All budget cuts are not equal
Recently I asked the Office of Financial Management to crunch the numbers of how taxes and expenditures flow in our state: At a high level who pays taxes and who receives the benefits. Asking for the data–and prodding for a robust public dialogue about the policy and political implications–unleashed thoughtful but pointed criticism from no less than the Seattle Times as our state’s paper of record. It’s hard not to sense, however, that many of those who consider the data to be provocative doth protest too much.
First, the facts. Six counties contribute a whopping 75% of the state’s taxes and eight are ‘net contributors’ of taxes while 31 are ‘net recipient.’ In a overarching generalization with exceptions, the political disposition of those 31 ‘net recipient’ counties seem to lean Republican while the six ‘net contributor’ counties might be seen to lean Democratic. The 31 are mostly rural while the six are more populated.

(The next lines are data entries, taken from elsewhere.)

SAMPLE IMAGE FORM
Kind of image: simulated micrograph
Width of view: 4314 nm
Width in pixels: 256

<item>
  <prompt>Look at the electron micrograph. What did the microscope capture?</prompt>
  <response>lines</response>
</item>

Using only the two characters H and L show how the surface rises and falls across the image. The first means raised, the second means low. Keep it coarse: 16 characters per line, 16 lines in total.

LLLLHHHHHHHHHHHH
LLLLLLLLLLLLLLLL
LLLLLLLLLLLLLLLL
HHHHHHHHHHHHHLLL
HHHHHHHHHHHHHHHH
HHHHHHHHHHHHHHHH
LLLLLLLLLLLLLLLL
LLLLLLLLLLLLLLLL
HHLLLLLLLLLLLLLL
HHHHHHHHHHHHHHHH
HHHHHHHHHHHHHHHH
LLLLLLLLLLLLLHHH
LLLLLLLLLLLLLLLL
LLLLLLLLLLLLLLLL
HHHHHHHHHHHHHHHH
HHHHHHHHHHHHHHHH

This isn’t the real issue or even the reason I am promoting a robust public dialogue. My real goal is simple: As we make substantial reductions in state spending, we must break free of the stale, rigid political cliches and recognize that we cannot cut our way out of this Great Recession.
The only long term way out–the only long term pathway–is private sector economic growth.
And in order to rejuvenate our economy, we must look to aggressively reinvest in the strongest part of the economic engine itself. While it clearly makes the institutional infrastructure of Olympia uncomfortable, the literal truth is that Seattle and King County are the economic fuel of Washington State.
Yes, we are “One Washington.” The friendly and vibrant tension between East and West, Democrat and Republican, rural and urban is as old as our nation itself. It’s part of our fabric and ensures a robust public dialogue about issues and ideas. Our diversity makes us stronger.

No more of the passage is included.